Variability of strength and stiffness assessment for non-profile beam structures

Introduction. Traditional ways to increase the structural strength and stiffness of beams are now almost exhausted, and optimization of production and operation technologies is mostly based on the use of new materials and increasing their reliability as bearing elements of a complex geometric profile. Bearing elements of building structures operate under high loads and, even despite their predominantly static nature, experience a complex volumetric stress and strain state, which can scarcely ever be confirmed empirically and statistically.

Aim. To propose an approach to assessing the strength and stiffness of beam structures operating under conditions of transverse bending of a complex geometric profile.

Materials and methods. Classical energy methods, including Castigliano, Maxwell–Mohr and Vereshchagin methods (moment area method), have been used to assess the strength and stiffness of non-profile beam structures, initial parameters, differential equations of the deflection curve.
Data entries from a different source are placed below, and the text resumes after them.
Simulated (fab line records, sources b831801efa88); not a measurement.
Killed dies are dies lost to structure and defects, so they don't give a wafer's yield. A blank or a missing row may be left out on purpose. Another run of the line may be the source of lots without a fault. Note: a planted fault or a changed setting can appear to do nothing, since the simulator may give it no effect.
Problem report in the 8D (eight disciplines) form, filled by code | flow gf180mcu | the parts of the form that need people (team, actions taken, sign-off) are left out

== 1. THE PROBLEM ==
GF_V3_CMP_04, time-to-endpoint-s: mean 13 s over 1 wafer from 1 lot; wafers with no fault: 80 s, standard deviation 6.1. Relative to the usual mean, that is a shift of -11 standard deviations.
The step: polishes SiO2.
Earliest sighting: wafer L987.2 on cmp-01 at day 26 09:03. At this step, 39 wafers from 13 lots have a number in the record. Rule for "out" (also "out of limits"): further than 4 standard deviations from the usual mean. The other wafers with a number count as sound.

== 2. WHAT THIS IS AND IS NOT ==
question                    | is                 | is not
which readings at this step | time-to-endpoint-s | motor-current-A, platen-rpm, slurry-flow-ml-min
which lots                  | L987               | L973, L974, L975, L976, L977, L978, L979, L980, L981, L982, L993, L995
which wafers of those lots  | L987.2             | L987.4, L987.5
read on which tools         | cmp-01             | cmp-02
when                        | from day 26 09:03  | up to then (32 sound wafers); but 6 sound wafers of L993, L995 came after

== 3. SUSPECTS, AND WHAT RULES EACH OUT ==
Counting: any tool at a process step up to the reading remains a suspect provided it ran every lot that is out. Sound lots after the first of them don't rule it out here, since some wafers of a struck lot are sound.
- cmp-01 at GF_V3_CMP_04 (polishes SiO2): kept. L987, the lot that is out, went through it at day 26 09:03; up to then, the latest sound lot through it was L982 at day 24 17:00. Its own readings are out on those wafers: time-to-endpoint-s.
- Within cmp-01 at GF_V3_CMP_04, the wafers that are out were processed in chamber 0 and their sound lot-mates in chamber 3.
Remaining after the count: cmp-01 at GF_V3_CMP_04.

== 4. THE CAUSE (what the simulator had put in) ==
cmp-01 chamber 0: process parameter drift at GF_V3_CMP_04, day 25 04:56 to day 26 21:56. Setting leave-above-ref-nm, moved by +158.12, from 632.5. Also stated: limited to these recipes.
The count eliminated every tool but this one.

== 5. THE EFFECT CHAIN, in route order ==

Results. The similarity parameters (fitting criteria) of Mises–Hencky and Zhurkov reflect the behavior of a brittle or plastic beam material reasonably well. These characteristics are proposed to be combined in the Arrhenius–Zhurkov durability functions.

Conclusions. The dependencies given in the calculations can be recommended for improving the flexural static and fatigue strength, as well as the stiffness of the bearing elements of building structures.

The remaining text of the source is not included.